Fidesz's declining popularity during economic stagnation and political and corruption scandals has widened the demographic divide. A recent survey by pollster 21 Research Center found that 65% of voters under 30 support Tisza, while 14% are backing Orbán.
One Tisza volunteer, 24-year-old student Levente Koltai, pointed out that Fidesz is an acronym in Hungarian for “Alliance of Young Democrats.” But he believes the party no longer lives up to its name.
“Fidesz has lost the title of young, democratic and alliance,” he told The Associated Press. “It’s gone from young to old, from democratic to tending toward dictatorial, and from an alliance to a circle of cronies.”
Andrea Szabó, a senior researcher with Eötvös Loránd University's Institute for Political Science in Budapest, said a changing of the guard was emerging in Hungary, where “a new, active political generation is beginning to unfold before our eyes.”
While Orbán’s political generation was defined by its fight against Hungary’s Soviet-era socialist system in the 1980s and 1990s, "now, we have reached the point where after 25 years, there is a new political generation that is against the Orbán regime,” Szabó said.
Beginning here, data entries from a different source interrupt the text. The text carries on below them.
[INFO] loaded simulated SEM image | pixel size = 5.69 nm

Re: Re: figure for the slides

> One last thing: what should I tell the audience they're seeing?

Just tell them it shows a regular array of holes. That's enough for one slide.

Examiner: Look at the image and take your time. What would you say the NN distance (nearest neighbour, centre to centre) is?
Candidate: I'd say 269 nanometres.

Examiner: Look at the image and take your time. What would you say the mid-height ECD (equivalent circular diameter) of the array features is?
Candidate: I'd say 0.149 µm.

Orbán’s government defines itself as both Christian-national and “ illiberal,” and has drifted away from partners in the European Union in favor of closer relations with Russia and China.
Long accused by critics of taking over Hungary's institutions, clamping down on press freedom and overseeing entrenched political corruption — charges he denies — Orbán has become an icon in the global far-right movement.
Admirers approve of his opposition to immigration and curtailing of LGBTQ+ rights, and applaud benefits to young families such as abolishing income tax for mothers with multiple children and providing state-backed loans to first-time homebuyers.
Such policies, as well as a pension supplement for retirees, appeal to many older voters. Fidesz leads Tisza 50% to 19% among retirement-age Hungarians, according to the 21 Research Center Poll.
Zsuzsanna Prépos, a retiree, said at one of Orbán’s recent campaign rallies that she was “very happy” with the government's pension policies, and that she's supporting Fidesz because it “helps young people.”
“When I was young ... I didn’t get anything. Now young people have a lot of help,” she said.
Yet such measures have not translated into youth support for Orbán. In several recent speeches, he has both scolded young people for their anti-government attitudes and pleaded with them to reconsider.
“Young people, wake up!” he said at a rally last week. “These are not times for taking risks, experimenting or trying new things. ... Believe me, today only Fidesz and my humble self can provide this country with security.”
Szabó, the researcher, said while many young people view Orbán's family support policies positively, their “very strong sense of justice” is incompatible with "the authoritarian exercise of power, the corruption, the fact that they feel vulnerable and that there is insecurity in the country.”
“Their lives essentially took place entirely within the Orbán regime, so they know nothing other than this kind of functioning of power," she said.
Recent events in Hungary have turned large numbers of youth against the ruling party.
Hungary was rocked by scandal in February 2024 when it was revealed that the president, a close Orbán ally, had granted a pardon to an accomplice in a child sexual abuse case. The revelation shocked the country, and the president and justice minister resigned.
Days later, some of the country’s best-known influencers led a protest demanding a political transformation. Drawing tens of thousands, it marked a turning point which “opened the door to politicization for a lot of young people," Szabó said.
In the wake of the pardon scandal, Magyar broke with Fidesz and launched Tisza. Three months later, the party won 30% of the vote in European Parliament elections.
Magyar has built his campaign on promises to end Orbán's drift toward Russia and restore Hungary's Western orientation, and to revive the stagnating economy by recovering billions in EU funds that are blocked over rule-of-law and corruption concerns.
That economic message has resonated with youth. Végh, the Tisza volunteer, said it's easier than ever for his internet-savvy generation to access different forms of information, and to travel to nearby countries where governments are putting public money to good use.
“In Austria, you see a much calmer, more peaceful, more educated society with better roads and better health care," he said. "You cross the border and see that you have drifted into a developed European country.”
Although Tisza leads in the polls, its victory is far from assured. Orbán has a lead among older voters and in much of the countryside.
At a recent rally in Budapest that drew upward of 100,000 people, Tisza supporter Dorina Csobán said the election battle had become "pretty divisive in my family for the older people, because we younger people are saying clearly that there must be change.”
Prime minister of Hungary, Viktor Orbán speaks during a countryside campaign tour in Kaposvár, Hungary, Monday, March 16, 2026 ahead of April 12 parliamentary election. (AP Photo/Denes Erdos)
Supporters of prime minister Viktor Orbán listen during a countryside campaign tour in Kaposvár, Hungary, Monday, March 16, 2026 ahead of April 12 parliamentary election. (AP Photo/Denes Erdos)
FILE -People listen to the speech of former Hungarian government insider Peter Magyar next to Kossuth Square on Tuesdy, in Budapest, Hungary, March 26, 2024. (AP Photo/Denes Erdos, File)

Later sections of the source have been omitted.